A report by Howard Campbell for South Florida Caribbean News.
The final chapter in the golden age of Jamaican theater closed on April 6 with the death of actress Lois Kelly Miller. She died at her home in St. Andrew parish at age 102.
A veteran of numerous pantomimes and plays, Kelly Miller was a contemporary of Louise “Miss Lou” Bennett-Coverley, the legendary actress/folklorist who died in 2006.
Pirate’s Princess and Queenie’s Daughter were two of the pantomimes in which they co-starred.
Actor/playwright David Heron cast Kelly Miller in Ecstasy, his first play, which debuted in 1997. She was the voice of Mrs. Foster, a disgruntled middle-class mother whose son is in a relationship with a girl from the ‘wrong side of the tracks’.
“I am familiar with Lois’ long history of wonderful work with the National Pantomime, but regrettably that familiarity was through anecdotes and memories of others who had worked with her. I didn’t attend many pantomimes as a child and by the time my own career began she had stepped back a bit. And I think it’s a crying shame that so little archival material of her work and the work of others in those wonderful shows is not accessible today,” said Heron.

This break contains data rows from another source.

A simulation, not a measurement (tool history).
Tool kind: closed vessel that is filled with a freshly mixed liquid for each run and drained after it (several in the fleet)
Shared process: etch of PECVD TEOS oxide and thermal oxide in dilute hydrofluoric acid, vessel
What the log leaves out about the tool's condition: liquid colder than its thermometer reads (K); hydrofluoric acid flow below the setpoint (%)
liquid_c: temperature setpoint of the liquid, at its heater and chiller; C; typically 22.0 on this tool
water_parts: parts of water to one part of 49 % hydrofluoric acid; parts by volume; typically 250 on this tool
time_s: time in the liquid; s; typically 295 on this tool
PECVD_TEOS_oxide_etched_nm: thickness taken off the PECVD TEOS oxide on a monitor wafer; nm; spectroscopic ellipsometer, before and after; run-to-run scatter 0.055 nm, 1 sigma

He added that, “Those great pantomimes, Pirate Princess, Queenie’s Daughter, The Witch; all that incredible work that Lois and Miss Lou and Rannie Williams, Leonie Forbes and Charles Hyatt did onstage is nowhere, as far as I know. And so when the great ones leave us, as Lois has now, all we have are the stories.”
Younger Jamaicans discovered Kelly Miller through her small role in Meet Joe Black, the 1998 movie that starred Brad Pitt and Anthony Hopkins.
Lennie Salmon, another well-known Jamaican theater personality, remembers Kelly Miller as someone who “was quick of wit and would always make you laugh and smile.”
According to Salmon, an assistant to Jamaica’s Entertainment and Culture minister, Olivia Grange, “Her generosity of spirit is what stands out to me the most. She always had time to share with the younger generation of theatre practitioners.”
Kelly Miller was part of a formidable cast of actors that appeared in theater productions in the 1950s and 1960s that are now considered classics.